Becoming an S corporation for United States federal income tax purposes can be a very enticing thing to do.
S corporations are unique in that they don’t pay federal income taxes. The incomes and losses are divided among the corporation’s individual shareholders instead. Unlike C corporations, S corporations are not double-taxed through the company’s profits and shareholder dividends, which is perhaps the most important part of S corporation status. Predictably, this can result in substantial income savings.
There are a variety of other benefits a corporation can gain from electing to be treated as an S corporation, including the ability to offset losses against taxable income from other sources. Also, some corporate penalties and the federal alternative minimum tax do not come into play for an S corporation.
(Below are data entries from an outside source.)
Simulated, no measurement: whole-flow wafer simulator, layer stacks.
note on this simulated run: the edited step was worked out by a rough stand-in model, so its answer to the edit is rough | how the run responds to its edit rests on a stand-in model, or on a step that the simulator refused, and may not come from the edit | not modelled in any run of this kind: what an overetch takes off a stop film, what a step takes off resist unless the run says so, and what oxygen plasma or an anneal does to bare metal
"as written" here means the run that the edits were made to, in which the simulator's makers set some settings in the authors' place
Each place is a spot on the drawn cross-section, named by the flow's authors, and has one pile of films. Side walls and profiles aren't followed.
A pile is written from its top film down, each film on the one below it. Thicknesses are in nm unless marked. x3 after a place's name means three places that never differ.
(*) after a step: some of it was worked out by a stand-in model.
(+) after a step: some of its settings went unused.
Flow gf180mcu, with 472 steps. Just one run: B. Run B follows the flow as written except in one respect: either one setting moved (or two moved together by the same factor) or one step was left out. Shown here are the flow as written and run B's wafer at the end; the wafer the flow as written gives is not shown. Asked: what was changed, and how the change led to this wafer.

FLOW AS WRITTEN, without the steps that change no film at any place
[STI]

It is important to note that while S corporations have many advantages, there are other operational matters that should be considered. Firstly, there are other costs associated to S-Corp election, such as filing an annual S corporation tax return and quarterly and annual payroll tax paperwork. Individual and corporate assets also need to be separated.
Regardless, S corporations are becoming ever-popular in the United States. There were about 725,000 in the United States as of the mid-1980s, yet these numbers grew to more than 3 million by the early 2000s. They are currently the number one type of corporate entity.
But the Internal Revenue Service has had ongoing problems with S corporations, only 25 percent of which are believed to be in compliance. The IRS in recent years has worked to increase the number of taxes collected for S corporations.
The complete S corporation rules are contained in Subchapter S of Chapter 1 of the Internal Revenue Code (sections 1361 through 1379). It is a good idea to consult an experienced attorney to learn the ins and outs, advantages and disadvantages, of becoming an S corporation.